I don’t think I have a framework. Even within the bounds of Christianity, I have tried on a number of different frames and may have more to try. But Jesus seems to have taken root, to be planted, firmly in the center. And he seems more unshakable and reliable with each passing moment. Around him grow other understandings. I understand the Trinity, for example, more and more as I understand Jesus. (Maybe it’s because I’ve known and worshiped such a variety of gods that I understand almost innately that we don’t know God and through that lens understand Jesus, but that we only know God at all through the lens, life, and person of Jesus of Nazareth. That’s why I answer any question about “God” in terms related to Jesus.)
I do agree that bouncing on a trampoline supported by a flexible framework of ideas is much better than rushing around trying to shore up an adobe wall of bricks in the face of the raging torrent of the flood. But I think I prefer to bounce off the trampoline and dance with Jesus. I’m not sure I invest much confidence in any theological framework unless it helps me dance better.
June 4th, 2008 at 10:35 am
dancing?

I thought you were an ice skater…
June 4th, 2008 at 10:45 am
That’s roller skating. I don’t ice skate. (A few hard-won laps around the Galleria notwithstanding.)

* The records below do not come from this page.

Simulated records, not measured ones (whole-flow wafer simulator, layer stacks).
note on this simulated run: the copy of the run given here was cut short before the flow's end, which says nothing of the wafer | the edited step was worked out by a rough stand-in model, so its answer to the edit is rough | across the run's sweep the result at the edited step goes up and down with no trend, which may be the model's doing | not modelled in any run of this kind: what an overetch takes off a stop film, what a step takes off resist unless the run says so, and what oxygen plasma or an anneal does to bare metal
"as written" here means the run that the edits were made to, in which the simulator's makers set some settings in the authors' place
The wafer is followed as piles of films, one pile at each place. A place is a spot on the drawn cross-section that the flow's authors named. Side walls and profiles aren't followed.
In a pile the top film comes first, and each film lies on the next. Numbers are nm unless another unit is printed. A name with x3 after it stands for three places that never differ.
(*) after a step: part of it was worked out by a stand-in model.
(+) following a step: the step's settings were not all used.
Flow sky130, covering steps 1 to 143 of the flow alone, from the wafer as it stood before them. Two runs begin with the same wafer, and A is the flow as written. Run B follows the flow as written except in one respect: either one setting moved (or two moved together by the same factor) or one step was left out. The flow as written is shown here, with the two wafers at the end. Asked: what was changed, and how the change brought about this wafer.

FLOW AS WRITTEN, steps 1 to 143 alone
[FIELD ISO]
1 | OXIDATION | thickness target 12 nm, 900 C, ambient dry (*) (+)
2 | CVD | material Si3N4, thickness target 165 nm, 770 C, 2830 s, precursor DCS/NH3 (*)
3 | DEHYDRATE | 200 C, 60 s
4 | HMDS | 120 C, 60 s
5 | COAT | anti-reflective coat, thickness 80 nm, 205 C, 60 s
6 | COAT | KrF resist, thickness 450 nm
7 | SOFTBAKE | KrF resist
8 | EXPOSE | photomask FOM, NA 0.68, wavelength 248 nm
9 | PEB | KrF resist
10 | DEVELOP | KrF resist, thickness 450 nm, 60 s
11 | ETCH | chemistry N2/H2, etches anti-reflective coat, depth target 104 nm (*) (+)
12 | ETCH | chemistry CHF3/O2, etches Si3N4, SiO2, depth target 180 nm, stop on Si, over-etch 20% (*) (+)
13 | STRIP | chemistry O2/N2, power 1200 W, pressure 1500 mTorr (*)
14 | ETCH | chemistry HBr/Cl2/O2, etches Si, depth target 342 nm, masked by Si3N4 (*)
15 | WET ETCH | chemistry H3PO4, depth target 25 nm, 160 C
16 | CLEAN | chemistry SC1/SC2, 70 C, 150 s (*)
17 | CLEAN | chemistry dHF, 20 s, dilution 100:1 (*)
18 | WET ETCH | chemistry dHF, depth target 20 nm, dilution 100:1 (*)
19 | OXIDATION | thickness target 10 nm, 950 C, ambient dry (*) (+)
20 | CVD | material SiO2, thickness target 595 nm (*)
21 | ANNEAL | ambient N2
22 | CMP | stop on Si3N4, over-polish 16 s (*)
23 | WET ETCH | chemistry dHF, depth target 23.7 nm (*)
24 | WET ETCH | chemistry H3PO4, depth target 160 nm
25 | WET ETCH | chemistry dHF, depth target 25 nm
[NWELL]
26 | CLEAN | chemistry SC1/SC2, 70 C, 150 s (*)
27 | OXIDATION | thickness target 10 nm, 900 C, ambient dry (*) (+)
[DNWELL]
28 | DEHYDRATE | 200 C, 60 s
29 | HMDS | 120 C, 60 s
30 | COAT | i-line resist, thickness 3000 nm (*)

It does occur to me that at least a mini-frame is emerging. If something someone says about God is inconsistent with what I know and understand about Jesus, I tend to look askance at it and avoid it. Of course, that all depends on how well I’ve gotten to know the real, actual person named Jesus of Nazareth as opposed to my own or someone else’s constructed idea of him.
Hmmm. I guess it’s just a dance after all.